I finished the lesson with a direct statement to all of them. I told them flat-out that we need to quit blaming women (of any age) for the thoughts of men (of any age). I told them that I believe in the principle of modesty, but that I do NOT believe in it as a way for one group to control the thoughts of another group. I told them that if a man lusts after a woman he is not justified in blaming the woman for it, no matter what she wears or how she acts. I told them the way we often talk in the Church seems to blame the women and/or put the responsibility on them to keep the men's thoughts in line - and that such statements are wrong, and the students need to help put a stop to it in their own spheres of influence.

Two of the young women in the group thanked me specifically after the class for that part of the lesson.

Thursday, September 18, 2014

Wednesday, September 17, 2014

Modesty: There are So Many Lessons in This Picture

I have said often that I am not comfortable with the idea that women are responsible for the thoughts men have when looking at women.  I believe in the concept and principle of modesty in dress for men and women, but I believe the responsibility for one's thoughts ultimately lies with each person - not the person on whom the thoughts are focused. 
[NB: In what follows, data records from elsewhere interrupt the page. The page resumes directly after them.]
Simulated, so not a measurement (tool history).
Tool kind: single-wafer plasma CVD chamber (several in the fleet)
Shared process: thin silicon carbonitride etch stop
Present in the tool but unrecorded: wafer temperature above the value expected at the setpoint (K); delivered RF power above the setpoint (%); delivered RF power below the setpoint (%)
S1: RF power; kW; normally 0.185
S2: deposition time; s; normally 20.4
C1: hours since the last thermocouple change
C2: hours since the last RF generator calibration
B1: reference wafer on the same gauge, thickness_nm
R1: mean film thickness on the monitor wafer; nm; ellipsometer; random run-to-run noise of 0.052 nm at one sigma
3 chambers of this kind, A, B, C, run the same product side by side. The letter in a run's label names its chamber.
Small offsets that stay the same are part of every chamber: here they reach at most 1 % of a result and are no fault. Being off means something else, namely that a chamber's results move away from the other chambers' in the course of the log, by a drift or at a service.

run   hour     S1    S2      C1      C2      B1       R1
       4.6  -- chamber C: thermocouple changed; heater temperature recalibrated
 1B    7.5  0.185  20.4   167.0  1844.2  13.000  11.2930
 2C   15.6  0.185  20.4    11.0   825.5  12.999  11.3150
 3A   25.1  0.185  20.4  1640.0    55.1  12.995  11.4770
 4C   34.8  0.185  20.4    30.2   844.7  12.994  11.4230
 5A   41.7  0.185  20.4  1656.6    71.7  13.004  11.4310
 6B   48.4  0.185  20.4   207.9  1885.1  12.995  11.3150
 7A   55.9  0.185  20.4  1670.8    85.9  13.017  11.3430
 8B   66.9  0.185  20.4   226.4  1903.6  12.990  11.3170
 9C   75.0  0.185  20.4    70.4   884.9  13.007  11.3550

The picture in the link below is perhaps the best example of why I feel that way:

"A picture is worth 1,000 words" (Patheos)

Monday, May 26, 2014

Modesty: Extremism Is Not a Good Thing

I have absolutely no problem whatsoever with modesty as a standard.

 None. Zilch. Nada. Zero.

 I really like the general definition of modesty as, "Moderation in all things" - although there are times when extreme measures are warranted on either side of the continuum. It's when modesty becomes an obsessive focus on one aspect (in this case, how people dress), as well as a hedge about the law (moving the lines to avoid coming anywhere near the edge of the law), and the hedge obscures the path itself (so people lose sight of what modesty in dress really means), and the ideal disappears from sight (when extremity in dress is seen as modesty) that I am concerned - and we have too many members who have lost sight of the ideal, in my opinion.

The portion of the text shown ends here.